• U.S.

Equipment: Rainbow in the Office

2 minute read
TIME

Like the movies and TV before it, the copying-machine industry has been eager to move from a purely black-and-white technology into color reproduction. It has long been known that such mammoths as Xerox, RCA and Po laroid were entered in the race. Yet last week, in a preview at Manhattan’s Roosevelt Hotel, St. Paul-based 3M Co. (formerly Minnesota Mining and Manufacturing) was the first to break from the gate. When the gold curtains parted on the stage of the hotel ballroom, 3M proudly revealed two prototypes of a copying machine that can faithfully reproduce in color.

A distant second to Xerox in the duplicating-machine area, 3M began field-testing its “color in color” copier last spring, says it will start delivering the machines on both a selling and a leasing basis within a year. To woo customers, 3M will, beginning early in 1969, open six display centers across the U.S. One of the most important selling points is that 3M’s pioneering copier, by contrast with early color television, boasts high-quality color—in solids and halftones alike.

Borrowing from several “dry” image-forming processes, the machine operates at a rate of one copy per minute, using specially treated paper. The company has so far been silent on the product’s price, but concedes that it will run somewhat higher than the cost of black-and-white copiers. Even so, color copying should catch on for duplicating a wide variety of material, including color-coded organizational charts, splashy advertising layouts and blueprints that actually turn out blue.

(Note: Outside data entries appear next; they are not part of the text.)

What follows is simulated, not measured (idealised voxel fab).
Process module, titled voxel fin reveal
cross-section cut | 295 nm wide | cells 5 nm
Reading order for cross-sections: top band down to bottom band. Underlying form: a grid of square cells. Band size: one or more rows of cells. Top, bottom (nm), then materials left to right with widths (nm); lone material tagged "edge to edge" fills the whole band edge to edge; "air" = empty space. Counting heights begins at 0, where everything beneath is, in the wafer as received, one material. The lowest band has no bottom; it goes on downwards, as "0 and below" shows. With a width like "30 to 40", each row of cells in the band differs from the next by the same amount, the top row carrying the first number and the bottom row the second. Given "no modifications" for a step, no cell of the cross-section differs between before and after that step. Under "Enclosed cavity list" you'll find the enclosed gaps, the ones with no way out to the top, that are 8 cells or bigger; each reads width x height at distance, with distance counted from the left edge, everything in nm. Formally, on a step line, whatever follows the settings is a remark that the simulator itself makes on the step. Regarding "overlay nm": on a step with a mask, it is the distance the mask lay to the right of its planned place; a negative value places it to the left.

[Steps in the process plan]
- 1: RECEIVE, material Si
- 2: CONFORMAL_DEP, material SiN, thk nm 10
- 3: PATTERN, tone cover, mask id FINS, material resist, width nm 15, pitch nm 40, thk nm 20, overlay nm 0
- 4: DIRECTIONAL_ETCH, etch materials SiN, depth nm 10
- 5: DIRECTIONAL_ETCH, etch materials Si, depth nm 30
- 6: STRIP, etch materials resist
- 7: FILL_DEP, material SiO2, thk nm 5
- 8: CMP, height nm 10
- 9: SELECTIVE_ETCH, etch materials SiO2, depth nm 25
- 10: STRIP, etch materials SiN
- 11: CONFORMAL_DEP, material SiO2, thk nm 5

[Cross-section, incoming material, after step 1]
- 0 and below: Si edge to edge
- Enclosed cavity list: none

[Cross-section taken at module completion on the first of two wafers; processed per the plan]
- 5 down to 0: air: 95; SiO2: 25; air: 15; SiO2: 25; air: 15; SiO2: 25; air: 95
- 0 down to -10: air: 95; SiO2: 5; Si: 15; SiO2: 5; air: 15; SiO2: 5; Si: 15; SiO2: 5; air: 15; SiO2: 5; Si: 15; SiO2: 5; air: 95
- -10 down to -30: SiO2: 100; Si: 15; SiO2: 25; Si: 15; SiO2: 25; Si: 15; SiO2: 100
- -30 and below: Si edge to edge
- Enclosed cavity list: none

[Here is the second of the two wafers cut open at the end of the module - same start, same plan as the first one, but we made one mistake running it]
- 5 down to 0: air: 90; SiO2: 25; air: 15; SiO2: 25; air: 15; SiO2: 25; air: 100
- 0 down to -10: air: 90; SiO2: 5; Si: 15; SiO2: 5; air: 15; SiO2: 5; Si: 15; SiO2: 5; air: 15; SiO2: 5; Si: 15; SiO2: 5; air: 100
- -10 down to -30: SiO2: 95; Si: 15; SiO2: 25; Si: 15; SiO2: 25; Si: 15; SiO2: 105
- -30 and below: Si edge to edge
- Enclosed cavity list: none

Carl A. Kuhrmeyer, vice president of 3M’s duplicating productions division, expects color equipment to eventually capture at least 10% of a fast-growing copying-machine market that already amounts to $1 billion a year. Despite its substantial head start toward that rainbow of riches, 3M has every reason to respect the competition. RCA and Polaroid, which are both newcomers to the duplicating-machine business, are still working on color-copying processes of their own. Then, of course, there is always Xerox, whose color copier, when it comes out, will almost inevitably be a big hit.